What's new about this media onslaught is that none of these pitches or disparagements were paid for by Longley or his Democratic opponent, Thomas Allen, or even their respective parties. The pro-Longley spots come courtesy of the National Federation of Independent Business, the National Restaurant Association and a coalition of corporations led by the U.S. Chamber of Commerce. The anti-Longley information was supplied by the AFL-CIO and, to a lesser extent, the American Association of Retired Persons. By taking advantage of a legal loophole in campaign-finance laws that permit so-called independent expenditures, special-interest groups are hogging the airwaves, phone lines and printshops in dozens of the most hotly contested congressional races around the country. In districts held by G.O.P. freshmen like Longley, outsider advocacy groups on both sides are routinely spending $500,000 to $1 million a race, amounts that often dwarf the efforts of the Democratic challengers.
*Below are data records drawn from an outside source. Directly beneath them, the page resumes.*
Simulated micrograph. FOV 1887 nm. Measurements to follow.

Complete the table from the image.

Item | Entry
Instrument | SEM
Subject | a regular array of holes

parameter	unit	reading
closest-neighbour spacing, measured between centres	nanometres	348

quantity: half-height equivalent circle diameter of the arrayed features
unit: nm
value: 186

Such spending skirts campaign-finance laws, which were meant to restrict the influence wealthy individuals and powerful groups could exert in an election. Contributors are not allowed to donate more than $2,000 a candidate, and political-action committees are restricted to $5,000. But there are no limits on what they can spend as long as they don't coordinate with the campaign or their message stops short of saying "Vote for Candidate X." The scandal in the latter case is that they come as close to saying it as they can get away with. They simply invite viewers to phone Candidate X's opponent and complain about his positions.
That's not the only trick that special-interest groups and rich people are using to stretch the laws intended to bind them. The result is an extravagantly expensive campaign season. While the amount that candidates for President and Congress will spend this year is estimated at $1.2 billion, the amount spent in other ways by the parties and special-interest groups may total $800 million more. There's no end in sight. Bill Clinton and Bob Dole both promised in their first debate that they would get serious about reforming campaign-finance laws, but they have studiously avoided the subject in the past 12 months; Congress has been stalled all year on the McCain-Feingold campaign-reform bill, its most comprehensive attempt to close the loopholes. And the absence of any serious enforcement of the existing laws by the Federal Election Commission is so well known that it continues to embolden Democrats and Republicans to pull their shenanigans.